As a center of activity that contributes significantly to the quality of campus life, the John Calhoun Baker University Center takes pride in being an attractive, functional, socially vibrant, welcoming gathering place for all Ohio University students, faculty, staff, and guests of the University.
To this end, the Ohio University Event Services staff exists to provide event solutions for all university constituents. Excellence will be achieved through proactive customer solutions, consistent policies, focus on student development and revenue generation within an atmosphere of open communication, accountability and fiscal responsibility.
Named for Ohio’s 14th President John Calhoun Baker, the Center opened in January, 2007. It replaced the original Baker University Center which was located on the northwest corner of E. Union St. and College St. (across from the College Green). The building provides facilities, programs, services and amenities that serve the University community, the Athens community and visitors. It is operated by the Division of Student Affairs.
Baker University Center is named in honor of John Calhoun Baker, the fourteenth president of Ohio University, who served from 1945 through 1961. Dr. Baker was educated at Juniata College and Harvard University. Under his guidance regional campuses were created and an extensive Nigerian educational program was established. Many new programs, scholarships and committees were established. The Ohio University Fund (now Foundation) was established to foster private giving and the John C. Baker Fund to support faculty improvement and research efforts. During his tenure, numerous buildings, including most of the residence halls, were built. Upon retirement he continued to pursue his interests in educational business and international affairs. In 1995 he returned to the campus for a gala celebration of his 100th birthday. He died in 1999.

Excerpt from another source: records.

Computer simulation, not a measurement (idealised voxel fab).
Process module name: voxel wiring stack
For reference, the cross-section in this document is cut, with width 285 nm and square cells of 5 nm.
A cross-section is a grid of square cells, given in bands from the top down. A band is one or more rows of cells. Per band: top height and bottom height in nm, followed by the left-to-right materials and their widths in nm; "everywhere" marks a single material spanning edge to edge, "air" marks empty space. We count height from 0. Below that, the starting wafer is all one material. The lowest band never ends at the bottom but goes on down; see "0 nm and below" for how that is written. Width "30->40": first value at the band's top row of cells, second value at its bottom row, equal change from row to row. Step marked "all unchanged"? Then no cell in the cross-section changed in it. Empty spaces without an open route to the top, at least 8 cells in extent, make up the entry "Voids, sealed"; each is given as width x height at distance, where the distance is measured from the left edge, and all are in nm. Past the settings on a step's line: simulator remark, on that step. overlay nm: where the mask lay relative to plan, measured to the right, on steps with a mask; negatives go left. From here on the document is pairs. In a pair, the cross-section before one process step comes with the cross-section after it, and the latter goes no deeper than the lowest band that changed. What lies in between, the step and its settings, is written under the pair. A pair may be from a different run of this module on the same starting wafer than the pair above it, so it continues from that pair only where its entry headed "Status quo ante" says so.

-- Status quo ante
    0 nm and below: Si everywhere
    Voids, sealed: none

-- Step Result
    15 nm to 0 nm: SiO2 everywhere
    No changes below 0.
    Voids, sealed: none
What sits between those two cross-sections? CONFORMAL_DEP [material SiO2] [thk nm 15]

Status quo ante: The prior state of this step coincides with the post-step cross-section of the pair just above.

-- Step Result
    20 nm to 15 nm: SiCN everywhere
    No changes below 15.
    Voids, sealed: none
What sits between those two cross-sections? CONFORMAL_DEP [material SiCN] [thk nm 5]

Baker University Center was completed in 1953. The Georgian Revival building contained six floors, with an eight lane bowling center, game room, ball room, 1804 lounge, and 1954 lounge. It also had a dining room and many administrative offices. Initially, the top two floors of the building served as residence hall space. Later the residence hall section of the building was renovated to provide additional meeting and office space. The former Baker University Center opened in 1954, when student enrollment totaled 5,200.
When the center was proposed in 1946, students agreed to an assessment of five dollars each quarter to help fund the project. The faculty, impressed by the students’ dedication, agreed to the same levy.
Upon the opening of the new Baker University Center in 2007 (construction began in March 2004), the former building was allocated to the Scripps College of Communication to allow for its expansion. The new Baker was re-dedicated to Dr. Baker as part of a grand opening celebration on February 10, 2007.
Awards and Recognition
Since its opening in January of 2007, Baker University Center has been the recipient of several industry awards and has earned praise from those in higher education, facility design and more. Below you will find links to Ohio University's recognition of these awards and more information about all the ways Baker Center enhances the Ohio University experience.
(4/28/08) The Association of College Unions International named Baker University Center the 2008 Facility Design Award
winner. Read more..
(1/10/08) Learning By Design, an annual guide to architectural services and achievements for educational facilities, has awarded Baker Center grand-prize honors
at the college/university level in its 2008 Education Facilities Design Award contest. Read more..
(5/3/07) The International Masonry Institute awarded Baker University Center two Golden Trowel Awards
, including its grand prize as best project in Ohio. Read more..
Design and Construction
The Center was designed by Moody/Nolan of Columbus, Ohio and WTW Architects of Pittsburgh, PA. It was constructed by Smoot Construction of Columbus, Ohio.
The Center features Georgian-style architecture and expansive windows throughout the 183,000 sq. ft. building that offer spectacular views of campus and allow a great deal of natural light to enter. In contrast to the exterior's rich red brick, distinctive white columns and accents, the interior has a more contemporary feel. The interior features high ceilings, ergonomic furniture and a color scheme of sage, plum and mocha to create an inviting, casual atmosphere.
The "Main Street effect" is something planners prepared for from the start – by incorporating an escalator system to carry people through the atrium that cuts through the building and connects the upper and lower portions of the campus. This design feature earned the facility mention in a 2006 Association of College Unions International book as a best practice.